Hi everyone,
I trained a model for classification tasks with TAO.
I used ResNet18 for classification and divided my dataset into the training set, validation set, and testing set(70%, 10%, 20%).
I trained the model several times and each time validation set accuracy and testing set accuracy were higher than training set accuracy. I shuffled the dataset several times but each time the result was the same and the training set accuracy was lower than the validation and the testing set accuracy. Also, I changed the training set, validation set, and testing set ratio into (40% ,40% , 20%) but the result was the same.
The best result was :
training set accuracy : 0.94
validation set accuracy : 0.98
testing set accuracy : 0.97
classification model => ResNet18
TAO version => v3.21.08-py3
RTX 2080
Unfortunately did not change the results. I also examine ‘relu’ and ‘swish’, but did not change. I share my training config and I ask you to see it, please.
Thanks a lot.
Actually it is normal to get this result since they are different datasets.

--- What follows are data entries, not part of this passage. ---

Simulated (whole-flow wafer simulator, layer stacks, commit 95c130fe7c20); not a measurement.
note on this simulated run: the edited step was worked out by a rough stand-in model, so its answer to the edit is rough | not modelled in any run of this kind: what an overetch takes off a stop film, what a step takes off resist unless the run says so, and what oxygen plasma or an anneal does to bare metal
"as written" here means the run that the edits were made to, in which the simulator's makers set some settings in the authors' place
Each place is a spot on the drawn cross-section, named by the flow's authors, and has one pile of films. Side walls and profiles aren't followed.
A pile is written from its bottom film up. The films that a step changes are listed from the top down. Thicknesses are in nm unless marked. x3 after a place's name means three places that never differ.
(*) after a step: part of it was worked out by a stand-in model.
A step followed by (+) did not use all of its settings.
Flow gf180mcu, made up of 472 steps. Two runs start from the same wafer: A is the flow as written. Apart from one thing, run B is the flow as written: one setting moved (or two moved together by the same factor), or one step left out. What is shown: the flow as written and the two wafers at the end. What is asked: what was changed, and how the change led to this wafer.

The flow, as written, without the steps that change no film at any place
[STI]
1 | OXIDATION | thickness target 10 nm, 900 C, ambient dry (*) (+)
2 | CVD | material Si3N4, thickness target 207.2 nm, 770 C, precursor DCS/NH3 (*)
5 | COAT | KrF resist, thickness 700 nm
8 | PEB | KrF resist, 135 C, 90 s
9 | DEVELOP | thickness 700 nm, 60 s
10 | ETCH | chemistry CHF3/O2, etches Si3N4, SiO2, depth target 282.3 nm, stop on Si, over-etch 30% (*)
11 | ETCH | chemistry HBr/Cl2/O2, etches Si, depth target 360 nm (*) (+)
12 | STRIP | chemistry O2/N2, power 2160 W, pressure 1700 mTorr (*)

Training dataset is different from test or val dataset.
We cannot draw a conclusion that for tao classification network the training accuracy will be always lower than val set.
Sometimes val accuracy is higher and sometimes training accuracy is higher.
You can try more experiments on other datasets. My result above is running with Imagenet dataset.
Your comment is true but I trained ResNet with all parameters in the TAO train config file in the Tensorflow framework. The training set accuracy was higher than the validation set accuracy with the Tensorflow framework.
May you say it was true or false train config file? all parameter was true?
For example, below config is an example to train Imagenet dataset.
model_config {
# Model Architecture can be chosen from:
# ['resnet', 'vgg', 'googlenet', 'alexnet']
arch: "cspdarknet"
# for resnet --> n_layers can be [10, 18, 50]
# for vgg --> n_layers can be [16, 19]
n_layers: 53
use_batch_norm: True
use_bias: False
use_imagenet_head: True
all_projections: False
use_pooling: True
# if you want to use the pretrained model,
# image size should be "3,224,224"
# otherwise, it can be "3, X, Y", where X,Y >= 16
input_image_size: "3,224,224"
activation {
activation_type: "mish"
}
}
train_config {
train_dataset_path: "/raid/ImageNet2012/ImageNet2012/train"
val_dataset_path: "/raid/ImageNet2012/ImageNet2012/val"
# Only ['sgd', 'adam'] are supported for optimizer
optimizer {
sgd {
lr: 0.01
decay: 0.0
momentum: 0.9
nesterov: False
}
}
preprocess_mode: "torch"
enable_random_crop: True
enable_center_crop: True
label_smoothing: 0.0
batch_size_per_gpu: 64
n_epochs: 300
mixup_alpha: 0.2
# Number of CPU cores for loading data
n_workers: 40
# regularizer
reg_config {
# regularizer type can be "L1", "L2" or "None".
type: "L2"
# if the type is not "None",
# scope can be either "Conv2D" or "Dense" or both.
scope: "Conv2D,Dense"
# 0 < weight decay < 1
weight_decay: 0.00003
}
# learning_rate
lr_config {
cosine{
learning_rate: 0.05
soft_start: 0.0
min_lr_ratio: 0.001
}
}
}